A Project Scope of Work may include one or more Schedules which incorporate additions and amendments to these General Terms to reflect the different types of Services to be provided for the relevant Project. Any such Schedules form part of this Agreement for the duration of the relevant Project set out in the Project Scope of Work.

TERM

This Agreement shall commence on the Effective Date and shall continue for the Initial Period and thereafter subject to earlier termination in accordance with clause 10, unless and until terminated by either party giving not less than 90 days’ notice in writing to the other party, such notice to expire no earlier than the end of the Initial Period.

Where the parties agree Projects in addition to the Annual Scope of Work, each such Project shall commence on the Project Commencement Date set out in the Project Scope of Work and shall continue until the Project Completion Date set out in the Project Scope of Work, subject to earlier termination in accordance with the terms of clause 10.

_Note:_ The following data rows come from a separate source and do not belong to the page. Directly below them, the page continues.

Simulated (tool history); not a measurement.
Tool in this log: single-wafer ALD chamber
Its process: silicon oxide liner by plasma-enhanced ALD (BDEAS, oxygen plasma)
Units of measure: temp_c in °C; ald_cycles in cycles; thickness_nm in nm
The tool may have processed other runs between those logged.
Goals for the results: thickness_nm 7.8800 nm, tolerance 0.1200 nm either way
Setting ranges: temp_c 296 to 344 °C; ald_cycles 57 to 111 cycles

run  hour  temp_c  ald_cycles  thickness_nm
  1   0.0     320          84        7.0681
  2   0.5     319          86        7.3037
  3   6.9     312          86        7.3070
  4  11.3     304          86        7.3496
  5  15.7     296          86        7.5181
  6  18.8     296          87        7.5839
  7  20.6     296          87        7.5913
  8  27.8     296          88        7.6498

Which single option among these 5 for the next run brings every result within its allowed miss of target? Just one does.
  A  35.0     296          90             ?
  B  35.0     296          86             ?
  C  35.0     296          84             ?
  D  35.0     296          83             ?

AMENDMENTS & CANCELLATIONS

In the event that either party wishes to make any material amendment to the Annual Scope of Work, any such amendment shall be subject to the agreement of both parties in writing.

Where the parties have agreed any additional Project Scopes of Work, if either party wishes to make any material amendment to a Project Scope of Work, any such amendment shall be subject to the agreement of both parties in writing.

In the event of any amendment to the Annual Scope of Work or a Project by the Client, the Fees payable to the Supplier in respect of the amended Services shall not decrease below the level of Fees that would have been payable had the Services not been amended, save with the prior written approval of the Supplier.

Pending approval (in accordance with clause 5) of any amendments to the Annual Scope of Work or Project Scope of Work, the Supplier shall (unless otherwise agreed) continue to perform and be paid for the Services as if such change had not been requested.

Subject to clause 4.6, 4.7 and 10.2 the Client may request, in writing, the Supplier to cancel any Project or part thereof, including any plans, schedules or work in progress in respect of any Project. The Supplier will take all reasonable steps to comply with any such request provided that the Supplier is able to do so within its contractual obligations to suppliers. For the avoidance of doubt any cancellation or termination of the Annual Scope of Work shall be subject to the Client giving notice to the Supplier, and such notice shall be not less than the notice period set out in clause 10.1.

In the event of any such cancellation the Client will reimburse the Supplier for all Fees up to the date of cancellation, together with any third party charges or other expenses or costs incurred by the Supplier or to which the Supplier is committed as well as any charges or other expenses or costs imposed on the Supplier by third parties arising from the cancellation including all sums agreed to be paid by the Supplier to a production company (provided the Supplier has notified the Client in advance of any cancellation provisions contained in the contract between the Supplier and production company), provided that the Supplier shall use reasonable endeavours to mitigate any such third party charges or expenses if reasonably possible.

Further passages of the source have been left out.